After all, the failure to honor these rights is not only hurting the defendants, but also putting in jeopardy their convictions, and executions. From DOJ's perspective, this should be, at a minimum, a huge waste of resources, in the event these defendants must be retried and resentenced.
So why doesn't DOJ intervene? As time goes on, and more and more cases occur in which the VCCR has been ignored, a frightening conclusion seems more and more likely to be true. It is this: DOJ would rather see defendants railroaded onto death row because of poor legal representation, than risk that if they contact their consulates, they will procure better lawyers, and potentially avoid death.

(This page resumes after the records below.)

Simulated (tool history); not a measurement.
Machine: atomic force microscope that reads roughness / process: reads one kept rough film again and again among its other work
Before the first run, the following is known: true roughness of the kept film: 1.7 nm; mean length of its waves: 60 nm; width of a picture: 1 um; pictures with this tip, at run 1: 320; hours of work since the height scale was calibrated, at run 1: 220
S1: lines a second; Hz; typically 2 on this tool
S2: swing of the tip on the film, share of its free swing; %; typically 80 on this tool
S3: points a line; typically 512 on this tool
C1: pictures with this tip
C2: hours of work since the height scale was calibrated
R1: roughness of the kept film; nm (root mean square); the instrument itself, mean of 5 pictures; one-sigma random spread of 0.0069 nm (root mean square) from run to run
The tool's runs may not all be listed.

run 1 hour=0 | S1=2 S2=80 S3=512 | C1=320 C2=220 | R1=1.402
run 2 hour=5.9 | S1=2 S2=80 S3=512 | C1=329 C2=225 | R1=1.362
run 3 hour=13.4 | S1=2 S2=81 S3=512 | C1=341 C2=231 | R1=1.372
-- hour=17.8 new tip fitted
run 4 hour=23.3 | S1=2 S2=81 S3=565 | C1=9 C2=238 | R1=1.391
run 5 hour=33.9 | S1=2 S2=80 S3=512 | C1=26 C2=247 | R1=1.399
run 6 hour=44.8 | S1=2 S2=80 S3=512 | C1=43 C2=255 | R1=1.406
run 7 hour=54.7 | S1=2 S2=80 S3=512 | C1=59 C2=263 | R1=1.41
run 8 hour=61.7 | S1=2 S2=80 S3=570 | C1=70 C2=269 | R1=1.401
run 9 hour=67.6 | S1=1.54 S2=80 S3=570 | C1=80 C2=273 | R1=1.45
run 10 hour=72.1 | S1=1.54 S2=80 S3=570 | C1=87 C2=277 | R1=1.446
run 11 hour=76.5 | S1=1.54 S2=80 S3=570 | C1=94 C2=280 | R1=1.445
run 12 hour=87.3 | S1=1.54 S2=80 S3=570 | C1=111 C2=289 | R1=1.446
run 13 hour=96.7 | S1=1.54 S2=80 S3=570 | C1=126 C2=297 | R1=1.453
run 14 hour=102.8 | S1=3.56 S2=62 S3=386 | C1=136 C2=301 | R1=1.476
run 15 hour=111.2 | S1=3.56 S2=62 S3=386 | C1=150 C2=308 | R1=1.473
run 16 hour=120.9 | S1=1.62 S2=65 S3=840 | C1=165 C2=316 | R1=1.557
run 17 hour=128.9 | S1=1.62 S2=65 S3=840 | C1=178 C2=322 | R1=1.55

In short, DOJ appears to want a faulty death sentence, rather than none at all. That is taking support for the death penalty about as far as it will go -- and only intensifying the current, deep divide on death penalty issues that has already caused a rift between the U.S. and its European allies.
The Cost of Ignoring International Treaty Obligations
And it's not just the European/U.S. death penalty divide that deepens. The risks to Americans abroad intensify too. After all, VCCR rights work both ways.
When Americans abroad are arrested, the VCCR guarantees them access to the relevant U.S. consulates. But why should other countries honor the treaty, when the U.S. doesn't?
The U.S. seems to believe that its conduct won't come back to haunt it -- whether it's arming Osama bin Laden, supporting Saddam, or violating the rights of anyone who isn't an American citizen (and of some who are). But that has proven untrue, and it may prove untrue here, as well. When an American citizen abroad is held incommunicado, without the ability to talk to the U.S. consulate, it may turn out that the U.S.'s own Department of Justice deserves some of the blame.
The Supreme Court should have stepped in here, as Justices Breyer and Stevens urged. This is a legal issue of national importance that affects a large number of death row prisoners and has sweeping ramifications for Americans around the world. It is thus the very type of issue that it is the Court's function to review: The stakes are high, the precedent will be significant, and the injustice, if the law is not honored, will be great.
Moreover, the Court can only duck this issue for so long -- giving it even less reason to duck it in Torres's case. At least two other petitions for review, in the cases of Ortiz v. U.S. and Sinisterra v. U.S., raise the very same VCCR claims that Torres did. Since the Court knew it had to decide this issue eventually, how could it refrain from deciding it now, when the result may be a wrongful execution?
When the Court does decide a VCCR case, it will be taking on an issue of great importance: To what extent will U.S. courts hold the U.S. to treaty obligations -- which, after all, are a part of U.S. law? A decision for the defendant will be a decision for the rule of law. A contrary decision will be a decision licensing a degree of lawlessness that we can not afford to accept.
When the Court resolves this issue, it can be sure that the world will be watching.